But, enough about my disdain for other sports. After all, no one but me cares about how I feel about stick and ball sports. Tonight, I'm going to talk about MY sport. The sport that began courting me when I had barely turned six, and which had me fully engaged by the time I was ten. The only sport I've ever cared about, and the sport which has filled my life with so many wonderful memories that I often wonder how my life would have unfolded had it not been for a half-mile dirt track adventure in September of 1952.

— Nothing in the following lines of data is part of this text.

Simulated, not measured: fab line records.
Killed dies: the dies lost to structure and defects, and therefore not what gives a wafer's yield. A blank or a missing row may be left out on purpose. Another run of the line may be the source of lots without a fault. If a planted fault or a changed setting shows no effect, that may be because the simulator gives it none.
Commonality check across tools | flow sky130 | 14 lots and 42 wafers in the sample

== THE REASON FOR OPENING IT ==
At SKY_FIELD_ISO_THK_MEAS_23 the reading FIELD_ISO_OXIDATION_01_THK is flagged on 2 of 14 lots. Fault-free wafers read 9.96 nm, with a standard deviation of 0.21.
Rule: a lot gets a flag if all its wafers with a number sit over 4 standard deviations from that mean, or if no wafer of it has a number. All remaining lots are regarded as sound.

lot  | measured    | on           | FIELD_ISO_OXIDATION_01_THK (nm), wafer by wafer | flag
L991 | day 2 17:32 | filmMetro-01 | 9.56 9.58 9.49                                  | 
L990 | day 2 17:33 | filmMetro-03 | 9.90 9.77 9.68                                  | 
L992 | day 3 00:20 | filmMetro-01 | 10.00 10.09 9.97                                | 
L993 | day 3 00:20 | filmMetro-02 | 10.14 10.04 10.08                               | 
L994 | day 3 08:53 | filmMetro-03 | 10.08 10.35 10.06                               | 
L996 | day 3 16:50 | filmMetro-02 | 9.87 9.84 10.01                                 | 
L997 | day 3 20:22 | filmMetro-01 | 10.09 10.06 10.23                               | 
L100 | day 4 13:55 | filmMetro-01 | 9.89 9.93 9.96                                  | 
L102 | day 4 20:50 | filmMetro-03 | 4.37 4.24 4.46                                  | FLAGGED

If you watched the NASCAR Hall of Fame Induction Ceremony this past Friday night, especially the "pre-show", you got to see a great deal of footage from the 50s and 60s and the careers of Rex White, Joe Weatherly, Wendell Scott and Fred Lorenzen. Many of the scenes shown were from races I actually attended. I could remember the color and sounds of each of those cars, the 4, the 8, the 28, and the 34, as if it happened yesterday. I remember the many times I listened to Rex either before or after a race. I remember cutting up with Lil Joe at Columbia Speedway at a race there in 1963. I remember helping Wendell and his crew push his car to the starting line for a race at Columbia Speedway, probably 1963 or 1964. I remember many encounters with "The Golden Boy" although I hardly ever spoke to him because, at the time, he was the primary thorn in the side of my hero. There was simply magic watching those drivers negotiate Darlington so smoothly. I loved all those videos.
Watching all the videos of Bill Elliott and his career showed me just how much the sport had changed between the 60s and the 80s. Still, even so, the 1980s were filled with exciting races and accomplishments by drivers such as Bill Elliott, which earned his way into the Hall of Fame. As Dave Fulton pointed out in a Forum Post, back in the day when Bill was a huge star on the circuit, he was a nervous before the press and cameras as a long-tailed cat in a room full of rocking chairs. Bill owned that audience Friday night! Some may say he has come far, but such a statement would negate the impact of his contribution to the sport. Bill Elliott helped to propel the sport into another era. Bill was a part of the progress of the sport that began to inch NASCAR to a new level of energy.
I recently read Perry Allen Wood's latest book, "Bud Moore's Right Hand Man, A NASCAR Team Manager's Career at Full Throttle". I wrote a short review of how I viewed the book and it is posted in the Forum on the Stock Car Home Page here on RacersReunion. The story is told in the words of Greg Moore, son of Team Owner, Bud Moore. It is a factual account of Bud Moore racing from the earliest days until the end of the Bud Moore Team. The book has its humorous moments and it's extremely heart-wrenching moments, but most of all, it has an account of the first hand involvement of someone in the sport over decades when the NASCAR was growing and maturing. It is a historical account of what happened with the little team from Spartanburg, South Carolina, and all it took to keep the team operating through the best of times and the worst of times (credit to Charles Dickens for that line).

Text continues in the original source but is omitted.